The next step was to retain the mathematics while getting rid of the mechanical gadgetry that propelled the analogy. This amounted to writing down equations for the basic interactions between the electrical and magnetic fields, derived from the mechanical model, but divorced from this origin. Maxwell achieved this goal in 1864 in his famous paper ‘A dynamical theory of the electromagnetic field'.

We now interpret his equations using vectors, which are quantities that possess not just a size, but a direction. The most familiar is velocity: the size is the speed, how fast the object is moving; the direction is the one along which it moves. The direction really does matter: a body moving vertically upwards at 10 kps behaves very differently from one moving vertically downwards at 10 kps. Mathematically, a vector is represented by its three components: its effect along three axes at right angles to each other, such as north/south, east/west, and up/down. The bare bones are thus that a vector is a triple (
x
,
y
,
z
) composed of three numbers,
Figure 44
. The velocity of a fluid at a given point, for instance, is a vector. In contrast, the pressure at a given point is a single number: the fancy term used to distinguish this from a vector is ‘scalar'.

Fig 44
A three-dimensional vector.

In these terms, what is the electric field? From Faraday's perspective it is determined by lines of electrical force. In Maxwell's analogy, these are flow-lines of the electrical fluid. A flow-line tells us in which direction the fluid is flowing, and as a molecule moves along the flow-line, we can also
observe its speed. For each point in space, the flow-line passing through that point therefore determines a vector, which describes the speed and direction of the electric fluid, that is, the strength and direction of the electric field
at that point
. Conversely, if we know these speeds and directions, for every point in space, we can deduce what the flow-lines look like, so in principle we know the electric field.
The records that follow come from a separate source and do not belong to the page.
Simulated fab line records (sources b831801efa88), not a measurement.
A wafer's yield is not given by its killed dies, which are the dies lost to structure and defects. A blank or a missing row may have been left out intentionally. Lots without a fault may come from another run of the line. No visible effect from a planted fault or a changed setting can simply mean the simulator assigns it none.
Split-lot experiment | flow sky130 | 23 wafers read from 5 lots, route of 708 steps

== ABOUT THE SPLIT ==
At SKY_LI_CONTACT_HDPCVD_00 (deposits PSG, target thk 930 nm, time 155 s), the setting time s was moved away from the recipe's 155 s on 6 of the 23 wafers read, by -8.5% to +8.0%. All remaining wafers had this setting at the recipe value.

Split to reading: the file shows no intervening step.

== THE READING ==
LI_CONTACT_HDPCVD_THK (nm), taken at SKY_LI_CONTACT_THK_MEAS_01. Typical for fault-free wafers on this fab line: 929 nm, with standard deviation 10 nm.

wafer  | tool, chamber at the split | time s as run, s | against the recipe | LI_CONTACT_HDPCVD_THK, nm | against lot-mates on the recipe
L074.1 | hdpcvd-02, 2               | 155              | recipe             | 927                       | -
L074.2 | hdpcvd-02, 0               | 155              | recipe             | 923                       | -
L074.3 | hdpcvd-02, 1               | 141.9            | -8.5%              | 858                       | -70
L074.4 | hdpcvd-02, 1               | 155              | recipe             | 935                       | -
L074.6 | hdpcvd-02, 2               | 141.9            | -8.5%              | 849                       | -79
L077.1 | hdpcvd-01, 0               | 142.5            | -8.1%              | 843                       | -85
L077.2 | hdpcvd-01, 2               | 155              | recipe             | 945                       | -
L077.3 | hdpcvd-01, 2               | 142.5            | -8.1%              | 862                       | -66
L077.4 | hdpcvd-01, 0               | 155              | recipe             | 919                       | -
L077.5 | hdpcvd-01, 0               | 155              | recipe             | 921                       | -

In short: the electric field is a system of vectors, one for each point in space. Each vector prescribes the strength and direction of the electrical force (exerted on a tiny charged test particle) at that point. Mathematicians call such a quantity a vector field: it is a function that assigns to each point in space the corresponding vector. Similarly, the magnetic field is determined by the magnetic lines of force; it is the vector field corresponding to the forces that would be exerted on a tiny magnetic test particle.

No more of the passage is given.